This Amazing Stat Suggests the Trump Bump Will Continue

March 2, 2017, 10:00 PM UTC
President Trump Delivers First Address To Joint Session Of Congress
U.S. President Donald Trump, center, pauses as U.S. Vice President Mike Pence, left, and U.S. House Speaker Paul Ryan, a Republican from Wisconsin, applaud during a joint session of Congress in Washington, D.C., U.S., on Tuesday, Feb. 28, 2017. Trump will press Congress to carry out his priorities for replacing Obamacare, jump-starting the economy and bolstering the nation's defenses in an address eagerly awaited by lawmakers, investors and the public who want greater clarity on his policy agenda. Photographer: Jim Lo Scalzo/Pool via Bloomberg
Photograph Jim Lo Scalzo—Pool via Bloomberg

On Tuesday, during Donald Trump’s Congressional address, the president took credit for helping to boost the stock market nearly $3 trillion since the election.

President Trump may be able to take credit for a good deal more. And if history is any guide Thursday’s more than 100 point drop in the Dow Jones industrial average will only be a temporary dip.

Sam Stovall, the chief stock market strategist of Standard & Poors, wrote on Wednesday morning, if you look at historical trends the stock market, which is already up roughly 6% this year, is likely to keep going higher.

The reason has to do with January and February, and momentum.

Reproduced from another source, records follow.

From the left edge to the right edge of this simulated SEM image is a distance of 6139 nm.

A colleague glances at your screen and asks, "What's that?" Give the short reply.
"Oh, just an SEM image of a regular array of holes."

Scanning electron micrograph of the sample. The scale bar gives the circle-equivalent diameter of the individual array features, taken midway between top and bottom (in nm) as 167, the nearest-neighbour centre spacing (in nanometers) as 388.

The S&P 500 saw a 1.8% gain in January and 3.7% bump in February. Stovall says that marks the 27 time since 1945 that the index rose in both months. Every time that has happened, the S&P has ended up the year in the black. And within those years, the index rose over the course of the remaining 10 months of the year, with the only exceptions being 1987, which was ravaged by the stock crash, and 2011, which ended down but was an essentially flat year. Then there was last year, when the S&P 500 fell 6% in the first two months of the year, but the market went up to end the year up 13%

So it doesn’t happen all the time.

Nonetheless, in those years when January and February has been up, the average return for the entire year has been 24%, or 18 percentage points higher than where we are now. If copy that average, the Dow could end the year pretty close to 24,000. We just past 21,000.

Some have warned that Trump should be wary of taking credit for the stock market gains, because when the Dow falls he may have to take responsibility for that as well. But it looks like, at least for now, there will be more credit to take than blame.